Replication Dashboard
The Replication dashboard in the CockroachDB Admin UI enables you to monitor the replication metrics for your cluster. To view this dashboard, access the Admin UI, click Metrics on the left-hand navigation bar, and then select Dashboard > Replication.
Review of CockroachDB terminology
- Range: CockroachDB stores all user data and almost all system data in a giant sorted map of key-value pairs. This keyspace is divided into "ranges", contiguous chunks of the keyspace, so that every key can always be found in a single range.
- Range Replica: CockroachDB replicates each range (3 times by default) and stores each replica on a different node.
- Range Lease: For each range, one of the replicas holds the "range lease". This replica, referred to as the "leaseholder", is the one that receives and coordinates all read and write requests for the range.
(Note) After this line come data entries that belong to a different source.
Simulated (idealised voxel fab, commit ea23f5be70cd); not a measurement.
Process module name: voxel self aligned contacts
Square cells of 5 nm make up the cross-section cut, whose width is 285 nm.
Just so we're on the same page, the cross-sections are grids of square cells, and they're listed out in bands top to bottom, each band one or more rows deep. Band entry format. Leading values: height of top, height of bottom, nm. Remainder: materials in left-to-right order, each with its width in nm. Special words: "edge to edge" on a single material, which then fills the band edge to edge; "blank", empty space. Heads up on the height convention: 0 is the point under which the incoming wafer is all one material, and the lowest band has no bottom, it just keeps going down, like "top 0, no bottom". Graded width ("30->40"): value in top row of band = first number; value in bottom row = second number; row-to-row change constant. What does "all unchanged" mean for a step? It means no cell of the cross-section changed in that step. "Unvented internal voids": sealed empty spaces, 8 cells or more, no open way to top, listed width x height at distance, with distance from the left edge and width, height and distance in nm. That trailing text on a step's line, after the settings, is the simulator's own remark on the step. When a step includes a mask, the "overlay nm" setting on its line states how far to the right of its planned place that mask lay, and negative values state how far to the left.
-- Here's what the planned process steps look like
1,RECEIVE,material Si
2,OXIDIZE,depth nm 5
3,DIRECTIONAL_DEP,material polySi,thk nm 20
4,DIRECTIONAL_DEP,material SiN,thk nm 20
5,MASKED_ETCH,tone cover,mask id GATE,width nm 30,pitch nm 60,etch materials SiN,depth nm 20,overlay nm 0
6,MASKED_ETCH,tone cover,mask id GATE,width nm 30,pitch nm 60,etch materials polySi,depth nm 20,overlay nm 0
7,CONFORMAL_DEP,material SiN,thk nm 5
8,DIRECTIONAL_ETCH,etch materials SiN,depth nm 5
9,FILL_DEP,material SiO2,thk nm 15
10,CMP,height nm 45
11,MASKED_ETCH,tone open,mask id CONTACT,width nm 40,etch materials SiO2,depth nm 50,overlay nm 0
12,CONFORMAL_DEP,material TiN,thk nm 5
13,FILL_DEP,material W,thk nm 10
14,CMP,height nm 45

- Under-replicated Ranges: When a cluster is first initialized, the few default starting ranges will only have a single replica, but as soon as other nodes are available, they will replicate to them until they've reached their desired replication factor, the default being 3. If a range does not have enough replicas, the range is said to be "under-replicated".
- Unavailable Ranges: If a majority of a range's replicas are on nodes that are unavailable, then the entire range is unavailable and will be unable to process queries.
For more details, see Scalable SQL Made Easy: How CockroachDB Automates Operations
Replication dashboard
The Replication dashboard displays the following time series graphs:
Ranges
The Ranges graph shows you various details about the status of ranges.
In the node view, the graph shows details about ranges on the node.
In the cluster view, the graph shows details about ranges across all nodes in the cluster.
On hovering over the graph, the values for the following metrics are displayed:
Metric | Description |
---|---|
Ranges | The number of ranges. |
Leaders | The number of ranges with leaders. If the number does not match the number of ranges for a long time, troubleshoot your cluster. |
Lease Holders | The number of ranges that have leases. |
Leaders w/o Leases | The number of Raft leaders without leases. If the number if non-zero for a long time, troubleshoot your cluster. |
Unavailable | The number of unavailable ranges. If the number if non-zero for a long time, troubleshoot your cluster. |
Under-replicated | The number of under-replicated ranges. |
Replicas Per Store
In the node view, the graph shows the number of range replicas on the store.
In the cluster view, the graph shows the number of range replicas on each store.
You can Configure replication zones to set the number and location of replicas. You can monitor the configuration changes using the Admin UI, as described in Fault tolerance and recovery.
Replica Quiescence
In the node view, the graph shows the number of replicas on the node.
In the cluster view, the graph shows the number of replicas across all nodes.
On hovering over the graph, the values for the following metrics are displayed:
Metric | Description |
---|---|
Replicas | The number of replicas. |
Quiescent | The number of replicas that haven't been accessed for a while. |
Snapshots
Usually the nodes in a Raft group stay synchronized by following along the log message by message. However, if a node is far enough behind the log (e.g., if it was offline or is a new node getting up to speed), rather than send all the individual messages that changed the range, the cluster can send it a snapshot of the range and it can start following along from there. Commonly this is done preemptively, when the cluster can predict that a node will need to catch up, but occasionally the Raft protocol itself will request the snapshot.
Metric | Description |
---|---|
Generated | The number of snapshots created per second. |
Applied (Raft-initiated) | The number of snapshots applied to nodes per second that were initiated within Raft. |
Applied (Preemptive) | The number of snapshots applied to nodes per second that were anticipated ahead of time (e.g., because a node was about to be added to a Raft group). |
Reserved | The number of slots reserved per second for incoming snapshots that will be sent to a node. |
Other graphs
The Replication dashboard shows other time series graphs that are important for CockroachDB developers:
- Leaseholders per Store
- Average Queries per Store
- Logical Bytes per Store
- Range Operations
For monitoring CockroachDB, it is sufficient to use the Ranges, Replicas per Store, and Replica Quiescence graphs.